Call Centers

Microsoft Builds Out Contact-Center App

Microsoft has introduced an upgraded version of a product it quietly rolled out last year. Called Customer Care Framework 2005 (CCF), it is a desktop application for contact-center operators that provides customer-care information via e-mail, instant messaging, interactive voice response (IVR) and the partner-dealer channel.

For example, using such a system, a service representative could see that a customer complained twice about the same problem — once via IVR and once via e-mail. The agent could also see that the customer later challenged a credit-card purchase because the matter had not been settled satisfactorily. CCF allows this view across channels by using Web services to connect back-end customer data.

Beefed-Up Customer Interaction Features

Microsoft began offering this application some two-and-a-half years ago to customers that requested it, with its official market debut last May.

With this version, Microsoft has made a number of tech enhancements, primarily around the agent desktop and agent workflow functions, according to Vish Thirumurthy, group manager of Microsoft’s communications sector. These improvements were based on feedback the company received on its earlier applications, he told CRM Buyer.

Microsoft has also expanded the customer-interaction functionality it incorporates into the product, adding more components such as e-mail and speech IVR.

The new SharePoint-based self-service portal and interactive voice-response system gives users access to account and billing information, the ability to order new services, and a means to resolve business problems.

Customers can also launch a Web chat or e-mail interaction with a contact-center agent within the self-service portal.

Holistic Approach

There are other vendors targeting the agent desktop space, of course. Some, in contrast to Microsoft, are approaching it with a browser-based, J2EE-based (Java 2 Enterprise Edition) application.

Microsoft’s comprehensive and holistic view of customer care is what differentiates its product offering, Thirumurthy said. “It is more than just a desktop agent. We reach across all customer-care channels, such as e-mail. We also are able to provide the functionality to seamlessly encapsulate the back office and other lines of business,” he explained.

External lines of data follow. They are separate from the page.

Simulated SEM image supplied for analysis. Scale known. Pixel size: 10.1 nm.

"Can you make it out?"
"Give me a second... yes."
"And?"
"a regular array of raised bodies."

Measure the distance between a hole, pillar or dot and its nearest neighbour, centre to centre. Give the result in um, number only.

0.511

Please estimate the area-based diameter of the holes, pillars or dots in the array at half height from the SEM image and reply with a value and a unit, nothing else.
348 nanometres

CCF uses a mid-tier integration layer based on Web services standards to integrate these channels, circumventing the need for integration with existing systems.

Sizing the Market

When Microsoft first introduced this approach informally to its clients, it was surprised by the traction the product quickly gained, Yankee Group analyst Sheryl Kingstone told CRM Buyer. “There is a large demand for products like this in the communications space,” she said.

Other vendors are offering desktop agents applications as well. But Microsoft is particularly motivated to compete in this area because it is one more application that will help it maintain its desktop and operating-system market share.